THE six leaders of City Harvest Church are scheduled to find out on Wednesday if they can heave a sigh of relief, after their painstakingly long trial which lasted more than two years.

Church founder Kong Hee and his five deputies - Tan Ye Peng, Chew Eng Han, John Lam, Sharon Tan and Serina Wee - are fighting allegations that they conspired to misuse church funds to the tune of millions of dollars to further the music career of singer Sun Ho, who's also Kong's wife.

Five of the six, including Kong, are said to have misused S$24 million to fuel Ho's short-lived music career, while four of the six allegedly misappropriated some S$26 million by falsifying accounts to cover up the first sum.

Right off the bat, the saga - involving leaders of one of Singapore's megachurches - packed enough drama to set tongues wagging incessantly, from the Commercial Affairs Department's investigations into certain financial transactions of the church in May 2010 to the six leaders being hauled to court to be charged two years later.

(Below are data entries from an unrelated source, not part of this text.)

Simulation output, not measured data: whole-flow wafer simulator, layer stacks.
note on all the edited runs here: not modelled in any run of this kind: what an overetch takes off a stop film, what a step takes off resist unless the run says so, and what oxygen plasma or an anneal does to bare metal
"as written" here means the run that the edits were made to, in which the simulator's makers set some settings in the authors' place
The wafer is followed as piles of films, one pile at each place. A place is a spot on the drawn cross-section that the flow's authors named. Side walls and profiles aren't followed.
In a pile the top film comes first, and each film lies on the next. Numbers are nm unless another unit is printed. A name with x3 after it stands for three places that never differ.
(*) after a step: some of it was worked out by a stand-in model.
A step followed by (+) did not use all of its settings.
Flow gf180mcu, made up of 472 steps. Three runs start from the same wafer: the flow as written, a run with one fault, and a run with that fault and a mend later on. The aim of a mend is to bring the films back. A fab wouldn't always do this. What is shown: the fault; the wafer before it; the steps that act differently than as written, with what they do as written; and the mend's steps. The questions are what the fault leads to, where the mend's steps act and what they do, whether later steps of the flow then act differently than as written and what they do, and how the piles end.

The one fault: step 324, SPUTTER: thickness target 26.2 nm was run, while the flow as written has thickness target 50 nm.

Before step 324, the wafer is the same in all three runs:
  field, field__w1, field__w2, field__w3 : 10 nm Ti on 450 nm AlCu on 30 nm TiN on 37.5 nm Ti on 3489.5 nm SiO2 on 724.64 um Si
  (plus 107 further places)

Naturally, the trial, which started in May 2013, caught the attention of many and the public gallery was packed for weeks, with some queueing outside the State Courts for a ticket to enter the courtroom.

In the days that followed, barbs were traded between the prosecution and the defence, and Ms Ho's pop music career - five Mandarin albums released between 2002 and 2007, and a yet-to-be-released English album - came under intense scrutiny.

The court was told that Ms Ho's foray into the US market involved a marketing budget of more than S$10 million and was described as being "in line with Shakira's marketing budget and less than the budget for Beyonce".

Email correspondences submitted in court showed that Kong had told the American music producers to "plan as if the sky's the limit" in their budgeting.

The push to promote Ms Ho's pop music is part of the Crossover Project to reach out to non-Christians.

Kong and his deputies had maintained that the board and church members knew about and supported the project, in which they poured millions into financing Ms Ho's secular music to evangelise. A key defence was that the six accused had acted on the advice of their lawyers and auditors, who cleared those financial transactions in question.

But the prosecution's position is that the six were sophisticated liars and had conspired to channel the monies to boost Ms Ho's career via "sham bond investments". Its case is that the group had "round-tripped" transactions to cover up the misdeed.

Whichever way the verdict swings, parties can still lodge an appeal so the finale might just be delayed.